Re: Stack-based tracking of per-node WAL/buffer usage

From: Lukas Fittl <lukas(at)fittl(dot)com>
To: Andres Freund <andres(at)anarazel(dot)de>
Cc: Heikki Linnakangas <hlinnaka(at)iki(dot)fi>, PostgreSQL Hackers <pgsql-hackers(at)lists(dot)postgresql(dot)org>, Tomas Vondra <tomas(at)vondra(dot)me>, Peter Smith <smithpb2250(at)gmail(dot)com>, Zsolt Parragi <zsolt(dot)parragi(at)percona(dot)com>
Subject: Re: Stack-based tracking of per-node WAL/buffer usage
Date: 2026-04-07 22:27:45
Message-ID: CAP53PkzpJ39HFRGaMR7n5kSsNuqui3TJ3Gw_FU7k_qjdBvT6hg@mail.gmail.com
Views: Whole Thread | Raw Message | Download mbox | Resend email
Thread:
Lists: pgsql-hackers

On Tue, Apr 7, 2026 at 3:19 PM Andres Freund <andres(at)anarazel(dot)de> wrote:
>
> Hi,
>
> On 2026-04-07 13:30:11 -0700, Lukas Fittl wrote:
> > 0001 is the change to make queryDesc->totaltime be allocated by
> > ExecutorStart instead of plugins themselves, and adds a
> > queryDesc->totaltime_options to have plugins request which level of
> > summary instrumentation they need. This change is pretty simple, and
> > could still make sense to get into 19. Because of the earlier
> > Instrumentation refactoring that was pushed (thanks!) we're already
> > asking extensions allocating queryDesc->totaltime to modify their use
> > of InstrAlloc, so I think we might as well clean this up now.
>
> Hm. That's a fair argument. They indeed would have to again change next
> release
>
> It's not a complicated change and removes more lines than it adds.
>
> I guess one thing I'm not sure is whether the fields shouldn't be renamed at
> the same time:
>
> a) To prevent extensions from continuing to set it, most of them do not test
> against assert enabled builds. With a different name they would get a
> compiler error.
>
> b) "totaltime" and "totaltime_options" are pretty poor descriptors of tracking
> query level statistics. If everyone has to change anyway, this is a good
> occasion.
>
> 'query_instr[_options]'?
>
>
> Any opinions?

I think renaming makes sense - both to make sure extensions reconsider
how they use it, and because "totaltime" is a bad name anyway, because
its not just about timing (and hasn't been for many releases).
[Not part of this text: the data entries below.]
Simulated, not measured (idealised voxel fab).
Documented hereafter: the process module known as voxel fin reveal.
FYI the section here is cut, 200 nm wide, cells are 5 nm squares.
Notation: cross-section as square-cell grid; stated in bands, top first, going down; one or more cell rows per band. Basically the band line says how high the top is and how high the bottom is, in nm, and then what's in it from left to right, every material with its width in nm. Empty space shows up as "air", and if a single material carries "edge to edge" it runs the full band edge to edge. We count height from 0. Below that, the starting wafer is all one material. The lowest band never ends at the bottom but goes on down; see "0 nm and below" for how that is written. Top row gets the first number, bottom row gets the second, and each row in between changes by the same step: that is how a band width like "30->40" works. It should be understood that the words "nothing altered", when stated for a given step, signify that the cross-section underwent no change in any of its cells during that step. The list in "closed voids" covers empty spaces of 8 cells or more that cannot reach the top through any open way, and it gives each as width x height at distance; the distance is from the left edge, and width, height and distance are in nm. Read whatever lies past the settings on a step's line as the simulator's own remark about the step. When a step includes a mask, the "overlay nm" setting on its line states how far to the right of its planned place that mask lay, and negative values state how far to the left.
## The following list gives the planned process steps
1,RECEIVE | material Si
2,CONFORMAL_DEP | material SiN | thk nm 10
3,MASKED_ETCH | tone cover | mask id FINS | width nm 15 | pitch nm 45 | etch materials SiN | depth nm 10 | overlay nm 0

"query_instr[_options]" seems reasonable to me, although we could drop
the "query_" since it'd be "queryDesc->query_instr" vs
"queryDesc->instr".

>
> > 0002 is just ExecProcNodeInstr moved to instrument.c, as Andres had
> > suggested previously. We still get some quick performance wins from
> > doing that (see end of email), and again, its a simple change, so
> > could be considered if someone has bandwidth remaining. I've added a
> > later patch that then does the more complex inlining and gets us the
> > full speed up.
>
> Here it needs a few more inlines to get the full performance, otherwise it
> doesn't inline all the helpers. I think on balance I didn't like the
> prototype in instrument.h, that's too widely included, and it might even cause
> some circularity issues. It seems better to do the somewhat ugly thing and
> have the prototype be in executor.h.

Yeah, that makes sense.

>
> > 0002 measurements (with current master and TSC clock source used for
> > timing, best of three):
> >
> > CREATE TABLE lotsarows(key int not null);
> > INSERT INTO lotsarows SELECT generate_series(1, 50000000);
> > VACUUM FREEZE lotsarows;
>
> With the somewhat more extreme benchmark I used in the rdtsc thread and the
> added inline mentioned above I see a bit bigger wins. See the attached
> explainbench.sql - it doesn't quite cover all the combinations, but I think it
> gives a good enough overview.
>
> c=1 pgbench -f ~/tmp/explainbench.sql -P5 -r -t 10
>
> master:
> statement latencies in milliseconds and failures:
> 200.800 0 SELECT pg_prewarm('pgbench_accounts');
> 0.098 0 PREPARE query AS SELECT * FROM pgbench_accounts OFFSET 5000000 LIMIT 1;
> 212.010 0 EXPLAIN (ANALYZE, BUFFERS OFF, WAL OFF, TIMING OFF)
> 268.648 0 EXPLAIN (ANALYZE, BUFFERS OFF, WAL OFF, TIMING ON)
> 232.421 0 EXPLAIN (ANALYZE, BUFFERS ON, WAL ON, TIMING OFF)
> 283.531 0 EXPLAIN (ANALYZE, BUFFERS ON, WAL ON, TIMING ON)
> 0.030 0 DEALLOCATE query;
>
>
> 0002:
>
> statement latencies in milliseconds and failures:
> 201.558 0 SELECT pg_prewarm('pgbench_accounts');
> 0.103 0 PREPARE query AS SELECT * FROM pgbench_accounts OFFSET 5000000 LIMIT 1;
> 188.696 0 EXPLAIN (ANALYZE, BUFFERS OFF, WAL OFF, TIMING OFF)
> 244.479 0 EXPLAIN (ANALYZE, BUFFERS OFF, WAL OFF, TIMING ON)
> 223.773 0 EXPLAIN (ANALYZE, BUFFERS ON, WAL ON, TIMING OFF)
> 266.947 0 EXPLAIN (ANALYZE, BUFFERS ON, WAL ON, TIMING ON)
> 0.034 0 DEALLOCATE query;
>
> That's something like 4-12%.
>
> Pretty nice for a patch that just adds a few lines around and adds a few
> inlines.

Agreed.

> > @@ -334,6 +334,9 @@ explain_ExecutorStart(QueryDesc *queryDesc, int eflags)
> >
> > if (auto_explain_enabled())
> > {
> > + /* We're always interested in runtime */
> > + queryDesc->totaltime_options |= INSTRUMENT_TIMER;
>
> > - queryDesc->totaltime = InstrAlloc(INSTRUMENT_ALL);
>
> Not that it's going to make a significant difference, but it is nice that this
> now would need to track less.

Yup.

>
> Kinda wonder about having
> EXPLAIN (ANALYZE BUFFERS totals_only, WAL totals_only) ...;
>
> in plenty cases that'd be all one needs, at substantially lower cost.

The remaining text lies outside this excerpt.